Wednesday, September 3, 2008

The age of elegant motoring


Lucien Boucher, Le Petit Garage, 1925
Original lithograph by Lucien Boucher (1889-1971)

As regular readers of this blog will know, I love Lucien Boucher’s lithographs. This one of a garage got me leafing through prints looking for images of the kind of cars that would have been maintained there. I found seven from the 1920s that I particularly like.


Marcel Vertès, Driving at night
Original etching, c.1925

This etching by the Hungarian emigré Marcel Vertès (1895-1961) is incredibly atmospheric, I think, with its wild swirls of inky darkness. You can tell this handsome automobile is purring its way to some illicit tryst. It’s one of a batch of prints by Vertès that I bought from a collector who in turn acquired them from the artist’s widow when his studio was dispersed. Therefore I can’t be certain of the date, but from the style and the paper I would date it to the mid-20s. I would guess it was printed by Vertès himself. I won’t write at length about Marcel Vertès here, because he deserves his own blog entry in due course.

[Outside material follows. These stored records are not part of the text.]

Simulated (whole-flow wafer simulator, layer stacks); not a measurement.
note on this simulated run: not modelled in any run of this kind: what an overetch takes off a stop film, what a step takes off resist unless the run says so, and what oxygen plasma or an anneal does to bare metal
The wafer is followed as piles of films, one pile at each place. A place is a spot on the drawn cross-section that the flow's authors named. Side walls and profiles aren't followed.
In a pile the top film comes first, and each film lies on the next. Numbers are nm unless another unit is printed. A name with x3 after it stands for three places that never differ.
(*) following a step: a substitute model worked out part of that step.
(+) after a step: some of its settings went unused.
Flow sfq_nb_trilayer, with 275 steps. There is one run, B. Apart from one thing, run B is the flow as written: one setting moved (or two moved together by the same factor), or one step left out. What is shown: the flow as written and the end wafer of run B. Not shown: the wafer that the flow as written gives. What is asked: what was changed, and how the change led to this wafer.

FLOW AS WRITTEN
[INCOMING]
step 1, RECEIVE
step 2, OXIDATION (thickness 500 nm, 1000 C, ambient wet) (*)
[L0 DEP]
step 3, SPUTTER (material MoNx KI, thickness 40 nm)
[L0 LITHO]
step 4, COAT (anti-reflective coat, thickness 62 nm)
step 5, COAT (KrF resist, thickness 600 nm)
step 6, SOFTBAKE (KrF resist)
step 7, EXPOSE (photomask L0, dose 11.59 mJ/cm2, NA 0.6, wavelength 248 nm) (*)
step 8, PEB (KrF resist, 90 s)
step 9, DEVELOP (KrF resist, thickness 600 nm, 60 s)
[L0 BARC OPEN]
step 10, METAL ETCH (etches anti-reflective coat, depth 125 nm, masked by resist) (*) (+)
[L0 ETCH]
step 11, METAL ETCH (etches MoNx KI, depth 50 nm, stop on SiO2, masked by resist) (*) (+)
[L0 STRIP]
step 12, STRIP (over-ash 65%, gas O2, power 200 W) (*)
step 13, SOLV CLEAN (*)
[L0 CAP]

Marcel Vertès, Prostitutes and cars
Original etching, c.1925

This second Vertès etching, from the same batch as the first, addresses a theme that was central to his work. His intimately-observed etchings and lithographs of brothels and prostitutes in the 1920s have a satirical edge reminiscent of George Grosz. The perspective of this image, looking out from the furtively-occupied back seat of a car towards a second vehicle whose driver is bargaining with a street prostitute, is as evocative as a photograph by that other Hungarian observer of the seamy side of Paris, Brassaï. The scene is probably the Bois de Boulogne.


Chas Laborde, Driving
Original etching by Chas Laborde, 1926

Chas Laborde (1886-1941) moved in the same circles as Marcel Vertès; both were friends of the writer Pierre Mac Orlan (who also wrote the text for Lucien Boucher’s Boutiques). Laborde was born in Buenos Aires, to French parents. His given name was Charles, but he always worked as Chas. With Jean-Émile Laboureur, Chas Laborde was quick to incorporate elements of cubism in his work, especially in his colour etchings for Juliette au pays des hommes by Jean Giraudoux, from which this jaunty image comes. It was printed by Roger Lacourière. Pierre Mac Orlan said that Chas Laborde – who was gassed in the trenches in WWI - died of a broken heart when he saw the German army march past on the Place d’Étoile in 1941.


Édouard Goerg, Mending a car
Original etching, 1926

In this etching by Édouard Goerg (1893-1969), it takes a while before you notice the legs sticking out from underneath the bonnet. This is an early etching by Goerg. It comes from a suite of his etchings for a black comedy, Knock ou le Triomphe de la médecine by Jules Romains. 299 copies of this book were printed, of which 11 had the etchings in three states, and 28 in two states. The existence of separate suites of the definite state of the etchings is not recorded, and my suite, printed on Arches laid paper, is a real rarity. In 1913-14 Goerg studied at the Académie Ranson under the Nabis painters Maurice Denis and Paul Sérusier. He was mobilised in WWI until 1919. Goerg was introduced to etching by Jean-Émile Laboureur in the 1920s, and became one of the foremost printmakers in twentieth-century France – President of the Société des Peintres-Graveurs Français, and professor etching at the École des Beaux-Arts, Paris. Like Chas Laborde, this very French artist was born abroad, in Sydney, Australia.


Charles-Auguste Edelmann, Nuits des Princes
Original etching, 1927

Charles-Auguste Edelmann (1879-1950) is a more obscure figure than the others, but I like his work very much. I have etchings and drypoints by Edelmann. All three of the etchings reproduced here were made for the novel Nuits des Princes by Joseph Kessel, which dealt with East European émigrés living the highlife in post-war Paris. They were printed – as was the Goerg etching – by the master printer Robert Coulouma.


Charles-August Edelmann, The chauffeur
Original etching, 1927

Charles-Auguste Edelmann was born in Soultz-sous-Forêt, Alsace Lorraine, but settled in Montmartre, where he became a subtle chronicler of Paris in the jazz age. Charles-Auguste Edelmann studied under Gérôme and Humbert at the École des Beaux-Arts, Paris. He exhibited at the Salon des Artistes Français and at the Union des Artistes Alsaciens.


Charles-Auguste Edelmann, Men and women in the street
Original etching, 1927

1 comment:

Anonymous said...

This makes me wonder - is it the cars themselves or the way they stimulated the artists? I was originally attracted to the work of Australian artist Clarice Beckett by her 1920s cars emerging from the mists. Your Lucien Boucher pieces are more distinctive than his advertisements. More please. Also, if you check out the ever resourceful Mariana's Art Deco blog (20 July 2008), there is a print "Garage Marbeuf-Paris" by Albert Laprade from 1928. It must be one of the first parking garages?